It's a marvellous place to make movies. It has the most fantastic locations, and suitable climatic conditions, which is what you want for movies.

The potential is enormous and I believe that both New Zealand and Australia are going to attract a lot of attention from film makers in the future.

It certainly seems to be working around that way now. First, it was Italy until costs began soaring. Then it was Spain where much the same thing is happening. Yugoslavia, of course, is still in the boom time.

Patrick, however, was reluctant to discuss the novel he was writing. It's more a hobby than anything, he said. I might even develop it as a screenplay eventually for shooting in New Zealand.

No, I haven't titled it as yet and I don't feel there is any point in going into the plot, but it does relate to the Treasure of Sierra Madre.
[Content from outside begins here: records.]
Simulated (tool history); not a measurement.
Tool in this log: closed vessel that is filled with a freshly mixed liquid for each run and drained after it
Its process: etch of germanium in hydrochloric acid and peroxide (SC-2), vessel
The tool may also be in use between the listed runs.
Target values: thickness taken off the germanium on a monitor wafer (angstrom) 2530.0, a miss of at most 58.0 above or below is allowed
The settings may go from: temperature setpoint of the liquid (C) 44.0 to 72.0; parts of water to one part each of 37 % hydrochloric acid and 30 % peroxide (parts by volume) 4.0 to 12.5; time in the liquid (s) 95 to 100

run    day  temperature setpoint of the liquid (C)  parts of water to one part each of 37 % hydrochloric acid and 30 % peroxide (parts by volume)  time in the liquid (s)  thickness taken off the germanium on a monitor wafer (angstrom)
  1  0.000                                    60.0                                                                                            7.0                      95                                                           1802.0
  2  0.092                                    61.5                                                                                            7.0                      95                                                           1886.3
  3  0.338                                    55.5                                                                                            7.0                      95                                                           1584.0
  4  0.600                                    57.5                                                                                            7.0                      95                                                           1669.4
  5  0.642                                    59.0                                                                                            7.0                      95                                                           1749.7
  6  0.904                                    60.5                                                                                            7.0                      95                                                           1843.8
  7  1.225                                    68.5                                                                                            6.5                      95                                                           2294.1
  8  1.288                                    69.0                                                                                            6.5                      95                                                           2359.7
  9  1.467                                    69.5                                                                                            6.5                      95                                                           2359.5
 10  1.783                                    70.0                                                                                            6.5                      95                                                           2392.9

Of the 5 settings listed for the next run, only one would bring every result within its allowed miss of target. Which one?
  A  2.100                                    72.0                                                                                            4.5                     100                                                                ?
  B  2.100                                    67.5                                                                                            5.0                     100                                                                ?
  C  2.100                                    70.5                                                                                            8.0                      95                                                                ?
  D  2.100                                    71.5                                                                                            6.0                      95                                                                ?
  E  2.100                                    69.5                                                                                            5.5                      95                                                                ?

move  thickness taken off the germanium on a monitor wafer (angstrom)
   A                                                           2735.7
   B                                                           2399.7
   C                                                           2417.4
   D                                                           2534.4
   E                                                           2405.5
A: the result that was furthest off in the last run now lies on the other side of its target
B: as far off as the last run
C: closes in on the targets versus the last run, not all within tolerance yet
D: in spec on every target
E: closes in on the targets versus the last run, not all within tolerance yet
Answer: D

This was the famous Humphrey Bogart film, which told how three men discover gold in the Sierra Madre mountains and how it affected each of them. Long before they could reach the nearest township, greed bred such suspicion and hatred between the trio, that it eventually exploded into violence and murder.

Logical Choice?

Patrick, although he has never seen the country, chose the New Zealand setting after seeing documentary films about it because it best suited the action of his story.

All his descriptions of the countryside are being drawn from an enormous amount of travel films and books, until he can see it firsthand during his visit.

Such a book would be a major undertaking for most people, but for the tall, sandy-haired actor it is just one of at least half-a-dozen projects he manages to juggle at once.

At present he is dashing backwards and forwards across the Atlantic to film Ice Station Zebra in Hollywood and complete the final episodes of his latest television series, The Prisoner, in London.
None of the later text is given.